Thanks for the question.
We have two pieces of software used in AcousticBrainz - Essentia is used to compute the low level information (your point 1.), and Gaia is used for the machine learning component.
The tools are used in each component like this:
1. Essentia - create low-level data
2. Gaia - train models using a dataset of low-level data and the SVM algorithm
3. Essentia [essentia_streaming_extractor_music_svm program] + gaia [SVM library] - use the computed models from 2. and the low-level data from 1. to create high-level data
4. Confusion matrices don't use any special libraries - we just have some python code in the gaia package which uses the ground-truth from a dataset, and the freshly computed high-level data and compares them.
My expectation is that the scope of this project would cover 2-4. The idea is to no longer have to install gaia. Instead we will have another package (perhaps part of acousticbrainz-server, but probably an external dependency) written in python which does these steps.

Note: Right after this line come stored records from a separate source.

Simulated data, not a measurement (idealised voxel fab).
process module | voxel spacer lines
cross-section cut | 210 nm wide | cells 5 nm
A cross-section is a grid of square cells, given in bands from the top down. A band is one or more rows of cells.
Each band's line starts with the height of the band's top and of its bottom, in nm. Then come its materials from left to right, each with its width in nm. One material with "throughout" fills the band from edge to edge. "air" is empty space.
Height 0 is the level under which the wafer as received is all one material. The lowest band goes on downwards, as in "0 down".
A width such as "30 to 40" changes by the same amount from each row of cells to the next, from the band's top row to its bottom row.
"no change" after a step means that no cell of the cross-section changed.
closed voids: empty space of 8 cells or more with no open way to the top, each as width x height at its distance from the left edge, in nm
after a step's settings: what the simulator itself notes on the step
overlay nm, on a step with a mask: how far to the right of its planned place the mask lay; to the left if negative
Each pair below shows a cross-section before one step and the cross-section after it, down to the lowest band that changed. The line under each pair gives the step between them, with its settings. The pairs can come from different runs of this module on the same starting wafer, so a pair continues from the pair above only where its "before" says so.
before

We already made a start at this here: https://github.com/MTG/acousticbrainz-sklearn
Feel free to take a look at the code and ask if you have any questions.
We have two other people actively working on this task as well. This means that during the proposal period we will have to work closely to work out which tasks potential students can do, and which tasks will be done by others. Please feel free to read the tickets on the repository which I posted above, and start asking questions about specific implementation details. From there we can work out what a good split of tasks is.